With schools closed until February Half Term and continued uncertainty about how GCSE / A Level students will be assessed, we are receiving an unparalleled volume of enquiries from parents seeking help and advice about home schooling support.
To help parents and students through this difficult period, we have prepared a short guide covering:
- Key reasons for GCSE /A Level students to maintain study momentum
- Useful tips and free resources to support home schooling
- How Justin Craig is seeking to help students’ home schooling
Key reasons to maintain study momentum
Earlier this month, Simon Lebus, Ofsted’s interim head, said that evidence for replacement grades could include tests, homework, mock exams and teachers’ observations – and would take into account how much of the syllabus had been covered. “Mini” exams or assessments have also been mentioned by Government but no detail provided. Whilst consultations with teachers and exam boards are underway, it is possible that plans may not be announced until the end of February.
For some students, the cancellation of GCSE and A-level exams will have come as a relief. However, many others are feeling disappointed, de-motivated or anxious about the situation, with some pupils believing that online assessments are harder to monitor and may not reflect their true abilities.
For students studying the IGCSE subjects, exams are still going ahead at the moment, making effective home learning even more important.
If your child has lost their study “mojo”, try reminding them that:
- As teacher assessments are not fixed until May/June, the next 5 – 6 months represent a genuine opportunity for pupils to influence their final assessments and therefore final grades
- Whilst Ofqual’s “alternative” arrangements may involve additional tests or “mini” exams, their contribution towards final teacher assessments is currently unclear. This means that it is more important than ever for students to demonstrate their scholarship in every single subject, every day and at every opportunity, whether that be homework or online class discussion
- Staying on top of their studies during this uncertain period also gives students the best chance of being ready, whatever the outcome on the “alternative” arrangements. If there are to be “mini”exams, students will need time to revise and prepare so we advise continuing to work steadily, learning from any mock results and teacher feedback
- Completing and consolidating the curriculum is also important for the next stage in your child’s education. Education is not just about getting the right grades, it’s also about equipping your child with knowledge and skills for the challenges of their next examinations, or at University.
Useful tips and free resources to support home schooling
Addressing your children’s fears, maintaining healthy routines, utilising and monitoring technology use, staying positive and having open conversations are all ways in which parents can support their children in these turbulent times.
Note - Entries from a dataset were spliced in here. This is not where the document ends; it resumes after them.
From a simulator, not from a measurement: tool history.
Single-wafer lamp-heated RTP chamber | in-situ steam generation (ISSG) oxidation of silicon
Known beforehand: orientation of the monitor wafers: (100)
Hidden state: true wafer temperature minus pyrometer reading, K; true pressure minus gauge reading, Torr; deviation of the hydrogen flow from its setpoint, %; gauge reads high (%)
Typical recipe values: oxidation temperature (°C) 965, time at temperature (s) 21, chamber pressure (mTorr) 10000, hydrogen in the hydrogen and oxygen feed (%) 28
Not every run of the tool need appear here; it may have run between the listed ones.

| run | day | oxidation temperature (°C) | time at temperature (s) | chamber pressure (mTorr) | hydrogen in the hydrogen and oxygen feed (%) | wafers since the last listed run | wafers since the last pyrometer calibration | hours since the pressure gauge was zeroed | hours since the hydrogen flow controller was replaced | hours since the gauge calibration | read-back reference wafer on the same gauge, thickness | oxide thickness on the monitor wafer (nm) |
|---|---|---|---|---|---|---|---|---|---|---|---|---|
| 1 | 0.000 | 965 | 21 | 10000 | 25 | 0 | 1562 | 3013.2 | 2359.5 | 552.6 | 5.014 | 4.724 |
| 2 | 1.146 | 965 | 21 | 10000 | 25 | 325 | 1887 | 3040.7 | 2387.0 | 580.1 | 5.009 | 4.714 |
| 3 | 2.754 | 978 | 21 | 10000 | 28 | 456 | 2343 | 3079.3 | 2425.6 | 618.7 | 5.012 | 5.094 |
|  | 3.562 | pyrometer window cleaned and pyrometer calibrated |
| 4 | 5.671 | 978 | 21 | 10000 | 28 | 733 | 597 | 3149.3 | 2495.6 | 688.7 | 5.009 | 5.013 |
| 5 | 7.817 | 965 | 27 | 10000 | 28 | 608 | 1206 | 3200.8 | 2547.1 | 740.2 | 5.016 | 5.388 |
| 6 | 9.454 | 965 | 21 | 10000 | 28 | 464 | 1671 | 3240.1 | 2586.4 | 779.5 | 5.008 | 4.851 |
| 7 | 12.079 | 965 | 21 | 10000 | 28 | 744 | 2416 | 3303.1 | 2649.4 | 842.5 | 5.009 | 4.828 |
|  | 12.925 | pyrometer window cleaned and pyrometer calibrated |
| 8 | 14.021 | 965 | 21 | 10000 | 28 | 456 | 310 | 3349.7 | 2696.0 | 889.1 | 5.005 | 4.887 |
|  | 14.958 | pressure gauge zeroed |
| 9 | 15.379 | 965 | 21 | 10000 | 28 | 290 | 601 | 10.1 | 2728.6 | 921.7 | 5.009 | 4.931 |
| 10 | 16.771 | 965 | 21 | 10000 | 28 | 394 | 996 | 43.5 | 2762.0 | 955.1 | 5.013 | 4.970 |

For older children in years 10-13, you don’t have to become a teacher. You are a parent and what your child needs most is what parents give best – love and support. For more practical advice, read our earlier article here.
If you would like to know more about what sort of online support you should be receiving from your school, then the Government has published guidance for parents . If parents have any concerns about their child’s education, the government says they should raise it with a teacher in the first instance. If the matter is still not resolved, parents can contact the schools watchdog, Ofsted.
As many schools already pay for online resources, it’s worth checking which ones you can access, as these will follow the curriculum. For example, about half of UK schools use sites such as MathsWatch, for example, which caters for children from Year 4 up to A-level.
Here are our Top 10 recommendations for free resources:
BBC Bitesize (children age 5 – GCSE)
This is one of the most comprehensive online resources available; it really does have something for everyone. Users can search by age, subject and exam board, and then create their own ‘Bitesize page’ with all of their relevant topics.
Oak National Academy (children age 5 – GCSE)
This is a brand-new enterprise created by 40 teachers from some of the leading schools across England and backed by government grant funding. It will provide 180 video lessons each week, created by teachers, across a broad range of subjects from maths to art to languages.
The Day (children age 6-19)
A free, daily newsletter for parents and students, helping to enrich learning with real-life knowledge and skills. Every issue provides a brief guide to one of the day’s most stimulating debates, with a summary of the news story and the different sides that people are taking, with links to the best journalism available in the world so that, if you’re interested in current affairs, you will always have something to enrich your day.
Seneca (children age 7 to A-Level)
Free online resources for students at all levels, with some emphasis on GCSEs and A Levels, with opportunity to pay to access more. All of the courses have been written by senior examiners and are continually updated, so parents can be assured that the content matches the exam’s specifications (you can also search by particular exam boards).
Ted Ed (children age 14 upwards, GCSE & A-Level)
From the creators of TED Talks, this YouTube channel shares videos on a huge variety of topics ranging from “a day in the life” of different historical periods, real world mathematical problems, classical and contemporary poetry . Whilst the videos are less focused on exam content, they are an excellent way of building up a student’s general knowledge.
In Our Time (GCSE and A-Level Students)
This BBC Radio podcast offers 45 minute-long discussions about a range of historical, philosophical, scientific, literary, cultural and religious topics, and is an ideal way for students to challenge themselves and consolidate their learning.
Gresham Lectures (A-Level students)
These are now available to watch online for free, and are an excellent opportunity for older students to be exposed to university-level discussion. Each lecture is an hour long, and is given by a leading academic or expert in their particular field.
Crash Course (children age 11-19)
This YouTube channel provides educational videos in everything from anatomy, engineering to world history. Ideal for secondary students, it has over 10 million subscribers and provides content that is both informative and engaging.
Pearson (GCSE students)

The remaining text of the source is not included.